AI is reshaping enterprise infrastructure decisions at a pace most planning cycles weren't built for. While traditional cloud workloads haven't gone away — and won't — AI introduces a fundamentally different set of requirements around power density, cooling, latency, and location that most existing infrastructure wasn't designed to handle.
For enterprises, hyperscalers, and neoclouds deciding where and how to deploy AI workloads in production, the stakes are high. Capacity is limited, costs are rising, and the right architecture choices made now will define competitive positioning through the end of the decade. This article breaks down what's different, what it costs, and how to choose the right approach.
Traditional cloud workloads are the backbone of modern enterprise IT: databases, web applications, storage systems, business software, and general-purpose compute that organizations have been running in colocation data centers and public cloud environments for the past two decades.
These workloads were built around CPU-based compute, processors designed for broad versatility across many task types. The infrastructure that supports them was engineered accordingly: moderate power densities of 5–10 kW per rack, air-cooled facilities, and centralized campuses located where land and power were cheap.
This model still works well for what it was designed to do. AI applications depend on traditional cloud for storage, databases, APIs, and supporting services. The challenge is that AI workloads layer on top of this foundation with requirements that most traditional cloud infrastructure was never built to handle.
AI workloads don't just require more of what traditional cloud provides. They require something architecturally different across three dimensions.
While traditional cloud runs on CPUs, AI runs on GPUs — chips with thousands of parallel processing cores optimized for the matrix mathematics that underpin machine learning. A single GPU consumes 10–15 times as much energy as a CPU, and a training cluster may contain tens of thousands of them. The power and cooling implications are transformative, not incremental.
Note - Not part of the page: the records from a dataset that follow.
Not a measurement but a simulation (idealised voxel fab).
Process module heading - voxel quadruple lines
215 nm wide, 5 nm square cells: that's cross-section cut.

AI can be split into two fundamentally different categories. Training — developing and refining AI models — is compute-intensive, power-hungry, and latency-insensitive; it can be located remotely where power is cheap. Inference — running trained models in production — powers every AI application a user touches. It's latency-sensitive, geographically distributed, and needs to sit close to end-users.
By 2030, inference is forecast to account for 80% of all AI-critical IT load globally, making it the dominant enterprise infrastructure decision of the decade.
Training clusters scaled from roughly 40 MW in 2020 to projected 1–5 GW systems before 2030. The pace of GPU architecture change means infrastructure decisions today need to accommodate hardware generations that don't yet exist — putting a premium on modular, scalable design over fixed, purpose-built builds.
The table below maps the key variables across traditional cloud, AI training, and AI inference — the three workload categories shaping data center strategy through 2030.
| Traditional Cloud | AI Training | AI Inference | |
|---|---|---|---|
| Primary compute | CPU-based | GPU clusters | GPU clusters |
| Power per rack | 5–10 kW | 60–160 kW | 12–60 kW |
| Cooling | Air cooling | Liquid cooling essential | Liquid/hybrid |
| Typical facility size | 10–50 MW | 100 MW – 1 GW+ | 5–100 MW+ |
| Latency sensitivity | Moderate | Low — remote sites viable | Critical (<50ms) |
| Location priority | Connectivity & cost | Power availability | Proximity to users |
| Connectivity | Standard bandwidth | Few providers, medium BW | Diverse, high bandwidth |
| CAGR to 2030 | ~5% | ~25% | ~79% |
| Facilities needed | Hundreds | Dozens | Hundreds+ |
A rack drawing 7 kW in a traditional enterprise environment will draw 80–100 kW in a GPU-dense AI deployment. That's not a configuration change — it's a facility redesign. Air cooling cannot efficiently manage that heat output, which is why liquid cooling is now a baseline requirement, not an optional upgrade.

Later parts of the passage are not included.